JUSTICE Minister Emmerson Mnangangwa could challenge Joice Mujuru for the vice-presidency at the Zanu PF congress in December with Kembo Mohadi confirming he would also seek to become one of President Robert Mugabe's two deputies.
Following the 1987 Unity Accord, one of the vice-president posts has been reserved for the former PF Zapu and is expected to be filled at the December conference following the death in January last year of John Landa Nkomo.
National chairman, Simon Khaya Moyo, has all along been considered a shoe-in for the job but home affairs minister, Kembo Mohadi, told the Sunday Mail he would also contest the position.
"There is only one vacancy and that is the VP's post. I have offered myself for the post. I am not cheap and I am for the big race," Mohadi is quoted as saying.

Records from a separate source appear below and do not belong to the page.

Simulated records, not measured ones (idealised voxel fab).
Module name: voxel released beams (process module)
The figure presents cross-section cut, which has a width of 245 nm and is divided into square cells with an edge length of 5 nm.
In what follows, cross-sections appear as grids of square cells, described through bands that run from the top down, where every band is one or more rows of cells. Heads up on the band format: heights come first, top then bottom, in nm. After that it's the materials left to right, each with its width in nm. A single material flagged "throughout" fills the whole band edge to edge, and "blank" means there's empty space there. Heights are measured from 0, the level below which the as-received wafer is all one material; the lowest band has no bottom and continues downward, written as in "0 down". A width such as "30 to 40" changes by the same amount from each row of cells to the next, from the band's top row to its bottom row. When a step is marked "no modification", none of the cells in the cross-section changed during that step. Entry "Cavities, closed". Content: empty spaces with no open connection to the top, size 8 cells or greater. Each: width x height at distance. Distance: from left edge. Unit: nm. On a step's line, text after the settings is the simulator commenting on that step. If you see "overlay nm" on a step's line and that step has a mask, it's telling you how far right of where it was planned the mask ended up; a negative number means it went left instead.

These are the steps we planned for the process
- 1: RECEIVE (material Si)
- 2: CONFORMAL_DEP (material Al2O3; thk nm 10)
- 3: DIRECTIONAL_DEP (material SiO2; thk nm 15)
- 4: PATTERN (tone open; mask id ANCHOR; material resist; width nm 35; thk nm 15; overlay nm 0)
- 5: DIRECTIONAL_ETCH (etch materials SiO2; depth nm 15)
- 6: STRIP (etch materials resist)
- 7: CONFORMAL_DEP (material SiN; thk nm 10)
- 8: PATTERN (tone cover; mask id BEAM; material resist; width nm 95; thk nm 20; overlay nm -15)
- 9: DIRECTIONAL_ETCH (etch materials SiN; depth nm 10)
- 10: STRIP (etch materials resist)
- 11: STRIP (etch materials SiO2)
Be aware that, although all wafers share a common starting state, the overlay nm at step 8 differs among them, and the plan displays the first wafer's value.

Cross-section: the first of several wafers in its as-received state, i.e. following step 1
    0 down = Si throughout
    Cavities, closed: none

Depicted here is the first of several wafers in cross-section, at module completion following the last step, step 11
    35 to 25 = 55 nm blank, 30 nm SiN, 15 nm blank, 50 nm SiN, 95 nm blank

"Who doesn't want power? We all want power; even if you were to be nominated or elected, would you refuse? I will be equally happy and I am ready for the game."
But the Mail claimed Mnangagwa would likely challenge Mujuru, in what could be a defining face-off in the pair's bitter and divisive fight to succeed Mugabe, who turned 90 this year.
In 2004, Mugabe bowed to pressure from the faction led by Mujuru's powerful late husband to give the vice-presidency to a woman, resulting in Joice side-lining Mnangagwa in a development the pro-Zanu PF ZBC described as "the Night of The Long Knives".
Since then, Mujuru has moved to strengthen her grip on party structures and, with that, her chances of taking over from Mugabe.
Last year, commentators declared her "leader-in-waiting" after her faction made a clean sweep of the party's provincial elections. She further consolidated her position this year by winning the key posts in the youth and women's leagues.
But the sands appeared to shift dramatically after Mugabe's wife, Grace, suddenly accepted an invitation - thought to have been initiated by the Mnangagwa faction - to take over as head of the women's league.
Again key members of Mujuru's faction such as Didymus Mutasa came under sharp public criticism from Mugabe over various issues including the failure to organise the women's and youth conferences as well as the perilous state of the party's finances.
Mugabe also condemned, as fraudulent, the elections which saw Mujuru's allies winning the key posts in the youth and women's leagues.
And driving the knife in, a Mnangagwa ally, Chris Mutsvangwa - who is deputy foreign affairs minister - revealed that Mujuru's celebrated shooting down of a Rhodesian helicopter during the liberation struggle was an elaborate hoax, adding that Mutasa was a rogue with no war record.
Although Mugabe will not be challenged at the December congress, Mujuru has not been given any such assurances with the veteran leader actually saying all politburo members must resign so that a new team is elected.
Party spokesman, Rugare Gumbo, confirmed that all the posts could be contested.
"This is an elective Congress and not (an annual) Conference," Gumbo told the Mail.
"All posts will be contested and as you have witnessed, the President's post has already started being subjected to that process with the Youth and Women's leagues endorsing his candidature. It remains for (provinces) to state their position at Congress.
"Usually there is no contest for the Presidency since the President has already been given a fresh mandate after winning the national elections last year. We would expect him to continue until the next Congress. So we hope he will be endorsed at the coming Congress. The endorsement is the way of electing him.
"But we expect provinces to select their choices for the two Vice Presidents' posts as well as that of National Chairman. As regards the talk that so-and-so wants to be Secretary for Administration, well that is a Politburo post and the President will nominate his choice together with other secretaries for various portfolios. Congress then endorses the President's choice."
Asked specifically about Mujuru's position, Gumbo said: "I really don't know where people are getting it (Vice President Mujuru automatically retaining her post) from. Let us not jump the gun. It is difficult to say the VP post held by Mai Mujuru will be up for grabs or not or to say it is not contested; I don't think so.
"I would imagine there would be acclamation, but like any other (post) you would expect contest. It is not a new thing in the party. Remember, we have had, in the past congresses, two or more nominations for a single post being put forward by the provinces."